Overseas investors take hard look at U.S. mortgage giants

NEW DELHI: For more than a decade, Fannie Mae and Freddie Mac, the housing giants that make the American mortgage market run, have attracted overseas investors with a simple pitch: The securities they issue are just as good as the U.S. government's - and they usually pay better.

The marketing plan worked: About one-fifth of securities issued by Fannie, Freddie and a handful of much smaller quasi-government agencies, some $1.5 trillion worth, were held by foreign investors at the end of March. One-tenth of all American mortgages are, in effect, in the hands of institutions and governments outside the United States.

Now that the two companies are at risk, these foreign holders are watching closely to determine the future of hundreds of billions of dollars of investments. How Fannie and Freddie's rescue is handled will ultimately test the world's faith in U.S. markets and could influence the level of interest rates and weigh on the strength of the dollar for years to come, analysts say.

"No less than the international perception of the credit quality of the U.S. government is at stake," said Richard Hofmann, an analyst with Credit Sights, an independent research house with offices in London and New York.

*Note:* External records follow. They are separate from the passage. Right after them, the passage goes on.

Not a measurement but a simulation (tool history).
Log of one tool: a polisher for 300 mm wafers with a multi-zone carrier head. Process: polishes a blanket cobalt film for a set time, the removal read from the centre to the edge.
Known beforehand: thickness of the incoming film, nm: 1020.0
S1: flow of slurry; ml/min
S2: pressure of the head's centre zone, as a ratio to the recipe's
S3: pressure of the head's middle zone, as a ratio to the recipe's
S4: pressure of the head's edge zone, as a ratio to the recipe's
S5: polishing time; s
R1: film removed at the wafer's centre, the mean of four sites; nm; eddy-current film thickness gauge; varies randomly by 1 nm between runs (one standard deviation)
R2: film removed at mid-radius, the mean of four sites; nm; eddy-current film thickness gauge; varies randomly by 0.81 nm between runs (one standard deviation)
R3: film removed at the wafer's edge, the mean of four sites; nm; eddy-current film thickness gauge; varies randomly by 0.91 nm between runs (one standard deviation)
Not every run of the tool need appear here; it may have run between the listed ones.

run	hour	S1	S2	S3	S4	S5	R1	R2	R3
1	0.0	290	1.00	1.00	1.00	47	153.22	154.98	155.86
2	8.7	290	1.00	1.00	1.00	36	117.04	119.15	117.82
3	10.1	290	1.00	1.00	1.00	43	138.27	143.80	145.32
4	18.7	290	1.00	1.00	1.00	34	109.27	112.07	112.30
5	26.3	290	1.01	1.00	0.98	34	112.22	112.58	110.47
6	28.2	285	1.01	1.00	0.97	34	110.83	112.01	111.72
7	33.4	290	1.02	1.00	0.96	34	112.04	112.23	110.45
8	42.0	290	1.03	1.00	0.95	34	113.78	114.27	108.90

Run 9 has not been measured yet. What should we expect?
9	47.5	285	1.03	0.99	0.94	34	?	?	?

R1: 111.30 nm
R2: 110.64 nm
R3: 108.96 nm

Also at stake is the ability of Americans to access credit in the future. If foreign companies and governments abandon these investments, home, auto and credit card loans will be much more difficult to come by.

That helps explain why Treasury Secretary Henry Paulson Jr., who is responsible for preserving the full faith and credit of the U.S. government, is pressing American lawmakers so hard to provide him with the authority to inject unspecified billions in cash into either company.

The "blank check" nature of his request raises hackles among some in Congress, but Paulson is counting on the fear of much worse to come if nothing is done to rescue Fannie and Freddie to win the battle on Capitol Hill.

The total exposure of foreign creditors to Fannie- and Freddie-issued bonds makes the scope and depth of the subprime mortgage crisis look like child's play.

Asian institutions and investors hold some $800 billion in securities issued by Fannie and Freddie. The bulk of this is held in China and Japan, with $376 billion and $228 billion, respectively, according to the most recent country-specific Treasury figures, which date to June 2007. Bank of China, a major state-controlled Chinese bank, has $20 billion in exposure, estimates CLSA Group, or about 2.6 percent of its total assets.

In Europe, roughly $39 billion in Fannie and Freddie debt is held in Luxembourg and $33 billion in Belgium, which are both home to large investment management firms. Investors in Britain hold $28 billion and Russian buyers took $75 billion. Sovereign wealth funds in the Middle East are also believed to be big investors in Fannie and Freddie debt.

The trillions in securities issued by Fannie and Freddie and backed by U.S. mortgages were never explicitly guaranteed by Washington. But the integral role they play in the housing market and their own marketing pitch has always meant, to foreign and domestic investors alike, that the guarantee would be backed up if it were tested.

Asian banks and insurers bought this paper in large numbers because it was something that would give "a little more yield than you might on a straight Treasury - the same risk at a better price," said Deborah Schuler, an analyst with Moody's Investors Service in Singapore.

As the U.S. government debt, and the corresponding amount of Treasury securities, shrank in the late 1990s, foreign investors with currency reserves needed a safe alternate place to park their cash. Fannie and Freddie stepped up their overseas marketing efforts at the same time, and with the help of a wide array of Wall Street banks, sold off billions of dollars in securities overseas.

Investment managers at Asian banks and central governments are "very comfortable with the idea of implied government support" because it is so prevalent in Asia, Schuler said. Still, debate in Congress on the issue "is going to worry people."

The worst-case scenario is that "we're all wrong and the government turns its back" on Fannie and Freddie, she said. But Schuler, like most analysts, is confident that Washington will deliver, just as it has in past financial crises like the savings and loan industry bailout of the late 1980s and early 1990s.

"There may be many things worthy of panic" in the capital markets now, she said, but holding Fannie and Freddie issued securities is "not one of them."

Fannie and Freddie's fast growth and quasi-government status have attracted critics outside the United States before. "Overseas regulators have long had concerns" about the two agencies, said Howard Davies, the former chairman of Britain's market regulator, the Financial Services Authority, and current director of the London School of Economics and Political Science.